ByRoute 12.2 Co. Galway & Co. Clare

Lough George (Photo –Westpoint Lodge)

Crusheen & Ruan (Co. Clare / West)

Crusheen, one of  the northernmost villages in County Clare, is a  rapidly growing  community in an area once covered with oak forest on the southern fringes of the Burren. The district is remarkable for its rivers, streams and over 40 lakes, home to myriad waterfowl and fished to varying degrees for salmon, trout, bream, pike, carp, perch, roach, rudd, trench and / or eels.

Fogortys Bar is a particularly pleasant and unassuming thatched pub, with two open fires: the one in the small bar could roast an ox, and food is served.

This part of County Clare was quite heavily populated before the Great Famine, and contains many sites of archaeological or historical interest. Until the C17th the wealthiest families lived in fortified strongholds; the remains of about 40 such dwellings are still visible, usually located on high ground.

Inchicronan Lough, Abbey & Castle(s)


Inchicronan Lough is the largest single body of water in the district. Aka “the Island Lake”, it is almost bisected by a long narrow peninsula and dotted with islets, some of which may be crannógs.


Inchicronan Abbey, a ruined medieval Augustinian priory situated on an island at the end of the long peninsula, consists of a heterogeneous group of buildings dating from different eras; some of the ruins display elegant achitectural features. (Image – Limerick City Museum)
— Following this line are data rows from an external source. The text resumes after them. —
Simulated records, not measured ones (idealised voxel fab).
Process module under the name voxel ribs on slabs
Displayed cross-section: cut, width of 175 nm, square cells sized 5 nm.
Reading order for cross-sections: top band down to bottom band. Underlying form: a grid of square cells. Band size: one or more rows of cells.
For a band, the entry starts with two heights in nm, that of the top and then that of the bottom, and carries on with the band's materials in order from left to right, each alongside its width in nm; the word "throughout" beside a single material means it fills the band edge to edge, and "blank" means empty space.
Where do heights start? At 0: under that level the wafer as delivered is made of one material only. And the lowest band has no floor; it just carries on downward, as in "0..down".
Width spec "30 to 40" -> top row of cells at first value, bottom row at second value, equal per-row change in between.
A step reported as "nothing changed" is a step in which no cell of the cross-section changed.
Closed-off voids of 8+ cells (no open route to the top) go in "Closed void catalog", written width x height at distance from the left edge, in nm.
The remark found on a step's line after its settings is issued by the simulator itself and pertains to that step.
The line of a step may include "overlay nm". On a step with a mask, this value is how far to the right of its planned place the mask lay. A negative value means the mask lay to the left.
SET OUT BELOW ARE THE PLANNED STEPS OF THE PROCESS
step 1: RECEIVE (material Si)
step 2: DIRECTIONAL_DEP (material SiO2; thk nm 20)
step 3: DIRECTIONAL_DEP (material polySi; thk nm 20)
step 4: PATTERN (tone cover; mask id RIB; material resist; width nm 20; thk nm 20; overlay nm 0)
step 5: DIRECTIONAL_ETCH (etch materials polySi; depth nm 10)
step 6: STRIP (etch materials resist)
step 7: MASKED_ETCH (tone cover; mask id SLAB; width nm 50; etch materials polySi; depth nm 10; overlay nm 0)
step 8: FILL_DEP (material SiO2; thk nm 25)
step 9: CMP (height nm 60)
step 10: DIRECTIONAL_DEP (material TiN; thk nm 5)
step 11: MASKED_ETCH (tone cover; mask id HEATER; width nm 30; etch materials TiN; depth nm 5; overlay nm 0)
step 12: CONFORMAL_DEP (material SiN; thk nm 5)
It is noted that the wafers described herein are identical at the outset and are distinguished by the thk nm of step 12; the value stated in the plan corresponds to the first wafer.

The “Island Lights”, a traditional death warning to certain families of the vicinity, are said to emerge  from the island graveyard. According to locals, whenever these small blue lights rise and make their way across the lake to the house of the fated person, a death inevitably follows. Never a cause of terror, they have been seen by many, either on their way from the Island or hovering at the house of the family about to be bereaved, most recently in the 1970s.


Inchicronan Castle, a C16th O’Grady Tower House granted to the Earl of Thomond in 1620, was used as a refuge by English settlers during the 1641 Rebellion, and besieged in March 1642 by its former owners together with Gilladuff O’Shaughnessy and the Burkes of Kiltartan.


The 1651 Siege of Inishcronan Castle saw the Cromwellian commander Generjal Ludlow defeat a force of Royalists. The  castle was thereafter held for Parliament by a Colonel Ingoldsby, and at this time Donogh Neylon, a Franciscan friar captured in Ennis, was hanged here, as was Teige Carrigge, another priest from the town. In 1653 a Captain Stearne cut timber locally for the repair of several castles, including this one, and the soldiers remained until at least 1656.


Carrahill Castle, now reduced to its foundations, is connected to Eagle Island by a barely submerged causeway.

O’Brien’s Castle, three miles south of Crusheen village, is a well preserved ruin. Believed to have been built by a Bishop O’Brien in the mid-C15th, it was garrisoned by Cromwellian troops in the 1650s, when it was repaired by the doughty Captain Stearne. Owned by various O’Briens and Butlers over the years, it has been unoccupied since 1808. Visitors may look around with the prior permission of the owner. Features include a large cut-stone fireplace, the remnants of interior plasterwork and a large hole in one of the floors caused by lightning in the last century. The battlements command fine views of the surrounding countryside. (Photo –

Ruan / Ruane derives its name from an old Irish term for the alder tree, long used to dye wool red. This was where Richard de Clare of Bunratty assembled his troops on the morning of May 10th 1318 for their doomed assault on Dysert O’Dea.

Ruan’s C15th parish church, in ruins for over two centuries, has an elegantly carved east window. The site also contains a C17th votive chapel.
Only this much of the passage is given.